When it comes to the Reserve Bank of Australia’s (RBA) cash rate movements next year, the Big Four have diverging opinions.

In mid-September, National Australia Bank (NAB) forecasted a pair of 25 base point rises in August and November 2018, bringing the RBA’s cash rate to 2%. These projected changes were attributed to a stronger labour market, GDP growth, and other factors.

In the same month, Australia and New Zealand Banking Group (ANZ) became the second member of the Big Four to forecast a hawkish RBA next year. The Melbourne-based bank said the Reserve Bank will raise interest rates twice in 2018 to 2%.

ANZ’s revised model was also driven by a more positive view on the domestic economy, as both growth and inflation are picking up, while the unemployment rate is dipping.  

“In sum our outlook for 2018 is a touch more positive than before, reflecting a stronger outlook for non-mining business investment, the strength in public sector spending [not only in the infrastructure space] and a shallower dip in residential construction than previously expected,” David Plank, ANZ’s head of Australian economics, said in a note to clients.

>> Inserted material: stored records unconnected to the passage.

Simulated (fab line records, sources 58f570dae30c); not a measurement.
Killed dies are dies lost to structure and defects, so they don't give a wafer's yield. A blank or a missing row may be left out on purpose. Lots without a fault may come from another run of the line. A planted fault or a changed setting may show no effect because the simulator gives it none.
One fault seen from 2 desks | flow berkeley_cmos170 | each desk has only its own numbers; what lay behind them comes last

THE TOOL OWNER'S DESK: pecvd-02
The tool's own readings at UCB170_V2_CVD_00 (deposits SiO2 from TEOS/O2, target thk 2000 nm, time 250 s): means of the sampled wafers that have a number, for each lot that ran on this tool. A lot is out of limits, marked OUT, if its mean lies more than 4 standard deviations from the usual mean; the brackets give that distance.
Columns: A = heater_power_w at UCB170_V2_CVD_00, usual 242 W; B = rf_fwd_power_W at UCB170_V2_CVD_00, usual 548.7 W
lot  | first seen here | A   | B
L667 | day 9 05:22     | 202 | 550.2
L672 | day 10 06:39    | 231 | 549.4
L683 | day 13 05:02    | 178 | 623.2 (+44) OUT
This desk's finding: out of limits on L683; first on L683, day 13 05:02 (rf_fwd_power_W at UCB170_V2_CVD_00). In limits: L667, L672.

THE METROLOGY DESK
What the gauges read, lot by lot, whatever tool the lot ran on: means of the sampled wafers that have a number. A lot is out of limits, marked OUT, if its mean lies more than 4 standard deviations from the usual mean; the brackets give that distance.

Meanwhile, analysts from Commonwealth Bank of Australia (CBA) forecast one 25 basis point rise in the fourth quarter of next year to 1.75%. In contrast, Westpac Banking Corporation believes the central bank will not move rates at all in 2018, keeping the official cash rate at a record low of 1.5%.

Aussies should monitor developments in Canada

ANZ economists David Wilson and Jo Masters told the Domain Group earlier this month that homeowners and property investors have nine months to prepare themselves for higher interest rates and tighter lending restrictions.

Wilson and Masters said the Australian housing market was very similar to the Canadian housing market. “Canada is arguably ahead of Australia in its economic and policy cycles, so watching developments there can be useful for those monitoring the Australian economy,” they said.

Both countries have tightened their macro-prudential measures and have raised interest rates in an attempt to control their hottest housing markets.

“Canada is nine months ahead in terms of monetary tightening,” Masters said, referencing the two recent interest rate hikes by Canada’s central bank, the Bank of Canada (BoC).

Canada’s interest rates have come off at a lower base than Australia’s, with hikes in July and September raising the official cash rate to just 1%.